Accelerating Matlab DSP Code on the GPU
Intrigued by GPUs, I've spent a few days testing out Jacket, an interface that lets you accelerate MATLAB (my favorite, if frustrating language) on NVIDIA GPUs. It's definitely got some caveats. But it was really easy to accelerate my code. And the results were impressive. So I thought I'd put up a few simple DSP-related benchmarks I created and ran on my laptop (a Macbook Air with NVIDIA GeForce 9400M graphics card). The m-files for the two functions I benchmarked (2D FFT and 2D interpolation) can be downloaded here.
If you're interested in lower-level GPU DSP programming, I suggest you check out Shehrzad Qureshi's excellent blog on the subject.
NOTE: The benchmarks I'm putting up (and all benchmarks really), should be taken with large grains of salt. I threw my code together pretty quickly, and results will vary greatly depending on your system setup. My intent here is just to convey my impressions of the tool after spending a few hours with it.
I was pleasantly surprised by how quickly I was able to accelerate code. Basically, you just cast data you want processed on the GPU to one of Jacket's GPU data types. Then make normal MATLAB function calls. For example, the code below performs a 2D FFT on an image stored in a matrix 'I1'.
I1 = gsingle(I1);
I1_fft = fft2(I1);
I cast here to 'gsingle' (as opposed to 'gdouble') because my GPU only supports single precision.
If you want to bring data back to the CPU (for instance, to use a function not supported by Jacket), you just cast the data back to a standard MATLAB datatype.
Getting optimal performance when combining functions requires a bit more work (see vectorizing your code, minimizing data transfers between the CPU and GPU, and a couple other general principles). But it doesn't seem too difficult from reading the documentation.
Figure 1 shows the speedup for the 2D FFT funcion (fft2.m). The x-axis specifies the size of the image passed to fft2 (128x128, 256x256, …..2048x2048).
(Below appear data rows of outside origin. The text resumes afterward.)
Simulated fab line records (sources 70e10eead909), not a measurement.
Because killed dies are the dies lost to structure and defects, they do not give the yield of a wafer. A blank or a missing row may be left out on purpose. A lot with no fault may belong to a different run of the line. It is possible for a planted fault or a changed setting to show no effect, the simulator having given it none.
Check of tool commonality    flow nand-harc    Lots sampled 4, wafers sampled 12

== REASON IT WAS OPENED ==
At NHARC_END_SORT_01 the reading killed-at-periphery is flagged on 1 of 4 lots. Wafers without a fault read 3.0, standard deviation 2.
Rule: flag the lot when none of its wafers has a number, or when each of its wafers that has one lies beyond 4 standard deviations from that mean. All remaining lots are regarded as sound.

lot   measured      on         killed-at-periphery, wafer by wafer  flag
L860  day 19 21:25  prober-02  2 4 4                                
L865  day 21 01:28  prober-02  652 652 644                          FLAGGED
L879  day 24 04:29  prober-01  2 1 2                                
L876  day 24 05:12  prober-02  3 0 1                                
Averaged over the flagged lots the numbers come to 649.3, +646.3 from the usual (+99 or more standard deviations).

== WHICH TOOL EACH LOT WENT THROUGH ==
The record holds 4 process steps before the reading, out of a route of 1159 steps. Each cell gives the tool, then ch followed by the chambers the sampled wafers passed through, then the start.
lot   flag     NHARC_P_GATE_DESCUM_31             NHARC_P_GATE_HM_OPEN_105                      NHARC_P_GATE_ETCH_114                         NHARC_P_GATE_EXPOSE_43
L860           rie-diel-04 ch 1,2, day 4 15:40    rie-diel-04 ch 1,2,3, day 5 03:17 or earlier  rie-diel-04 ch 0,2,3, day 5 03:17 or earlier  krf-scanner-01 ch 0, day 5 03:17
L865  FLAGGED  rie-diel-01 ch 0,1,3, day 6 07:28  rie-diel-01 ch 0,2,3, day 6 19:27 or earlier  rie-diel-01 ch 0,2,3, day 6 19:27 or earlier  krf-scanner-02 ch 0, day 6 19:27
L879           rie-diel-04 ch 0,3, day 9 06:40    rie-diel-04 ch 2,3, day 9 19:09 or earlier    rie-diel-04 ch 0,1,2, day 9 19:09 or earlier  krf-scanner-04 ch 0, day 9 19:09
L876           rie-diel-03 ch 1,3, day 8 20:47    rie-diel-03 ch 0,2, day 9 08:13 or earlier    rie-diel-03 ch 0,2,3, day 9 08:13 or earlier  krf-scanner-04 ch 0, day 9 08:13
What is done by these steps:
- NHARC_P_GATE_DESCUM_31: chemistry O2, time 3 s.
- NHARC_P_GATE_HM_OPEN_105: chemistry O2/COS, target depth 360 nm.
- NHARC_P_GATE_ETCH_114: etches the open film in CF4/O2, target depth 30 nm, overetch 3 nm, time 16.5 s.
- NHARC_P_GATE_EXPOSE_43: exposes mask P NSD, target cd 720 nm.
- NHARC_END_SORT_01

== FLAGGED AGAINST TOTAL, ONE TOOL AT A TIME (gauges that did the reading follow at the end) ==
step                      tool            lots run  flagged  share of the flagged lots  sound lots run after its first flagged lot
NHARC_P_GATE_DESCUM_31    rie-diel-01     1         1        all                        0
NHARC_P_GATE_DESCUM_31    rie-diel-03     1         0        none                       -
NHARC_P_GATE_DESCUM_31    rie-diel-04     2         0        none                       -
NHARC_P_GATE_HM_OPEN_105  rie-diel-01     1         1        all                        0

Figure 1. GPU vs CPU Speedup
Interestingly, the speedup starts dropping off at 2048x2048 pixels, and at 4096x4096 pixels, I got an out-of-memory error. Not sure what's happening there. Probably a limitation of my GPU...
A more interesting function for me was interp2(), which performs 2D interpolation. As this is a very computationally demanding function, and one used in many image processing algorithms, acceleration could be useful. Figure 2 shows the speedup.
Figure 2. GPU vs CPU Speedup
Again, I got an out-of-memory error on 4096x4096. But the speedup is impressive. I should also note that while the 128x128 speedup is actually a slight speedown (0.85X), this is probably due to not “warming up” the GPU properly (see this wiki on benchmarking Jacket for more on this subject). Running this benchmark (and FFT2) back to back produces a much better speedup for 128x128.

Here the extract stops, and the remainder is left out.